WASHINGTON - Political appointees in NASA's public affairs office "compromised" information on climate-change science for political advantage over a two-year period, an audit by the agency's inspector general found.

Communications issued between late 2004 and early 2006 "reduced, marginalized or mischaracterized global warming research made available to the general public," the auditors wrote in a statement released yesterday.

The inquiry followed allegations by James Hansen, the top climate scientist at the National Aeronautics and Space Administration, that public affairs officials prevented him from speaking to the media in December 2005, according to the audit. Hansen in 1981 warned global-warming pollution was heating the planet faster than forecast, and he has joined environmental groups in calling for a faster transition to cleaner energy sources such as wind.

"The core issue of how our government in general, and NASA in particular, continues to manage the important issue of climate change information is worthy of careful consideration by both the executive and legislative branches of government," the auditors wrote.

Kristin Scuderi, spokeswoman with the White House Office of Science and Technology Policy, said the agency has no comment on the report's findings.

Fourteen U.S. senators co-signed a Sept. 29, 2006, letter to NASA's inspector general requesting the probe into allegations of "political interference" with the work of the space agency's scientists.

Investigators interviewed 59 witnesses, including present and former NASA scientists, public affairs officials and senior managers, and reviewed more than 10,000 pages of documents and congressional testimony, according to the audit.

The political appointees in public affairs denied influencing news releases, claiming instead many were "poorly written or too technical in nature for meaningful broad public dissemination." The dispute didn't extend to global warming research distributed to the scientific community, including journals and conferences.

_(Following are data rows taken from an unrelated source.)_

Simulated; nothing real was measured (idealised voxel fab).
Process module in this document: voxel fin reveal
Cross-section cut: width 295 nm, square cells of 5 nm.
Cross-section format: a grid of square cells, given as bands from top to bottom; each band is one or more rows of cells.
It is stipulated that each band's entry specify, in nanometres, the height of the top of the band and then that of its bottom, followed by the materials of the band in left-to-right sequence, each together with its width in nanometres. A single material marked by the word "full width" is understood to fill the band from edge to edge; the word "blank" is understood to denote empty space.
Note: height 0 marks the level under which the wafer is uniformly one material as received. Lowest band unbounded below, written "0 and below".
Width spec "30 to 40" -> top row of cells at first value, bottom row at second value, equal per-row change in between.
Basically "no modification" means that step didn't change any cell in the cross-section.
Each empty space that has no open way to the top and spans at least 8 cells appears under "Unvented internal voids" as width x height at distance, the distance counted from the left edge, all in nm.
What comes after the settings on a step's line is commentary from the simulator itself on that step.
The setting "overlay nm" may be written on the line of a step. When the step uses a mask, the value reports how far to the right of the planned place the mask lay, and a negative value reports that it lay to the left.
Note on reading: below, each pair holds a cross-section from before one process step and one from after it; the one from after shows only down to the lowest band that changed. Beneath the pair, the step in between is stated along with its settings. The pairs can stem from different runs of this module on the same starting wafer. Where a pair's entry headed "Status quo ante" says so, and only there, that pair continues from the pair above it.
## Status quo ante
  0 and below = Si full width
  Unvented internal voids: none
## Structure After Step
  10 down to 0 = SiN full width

Keith Sefton, deputy general counsel to NASA, said in a written response included with the audit that the findings weren't supported by evidence.

"The report, by failing to distinguish between substantiated problems and mere speculation and allegations, contributes little to the understanding or issue resolution," Sefton wrote. "The legitimate conclusions arising from these circumstances are those that NASA has already acknowledged, and has long since fixed."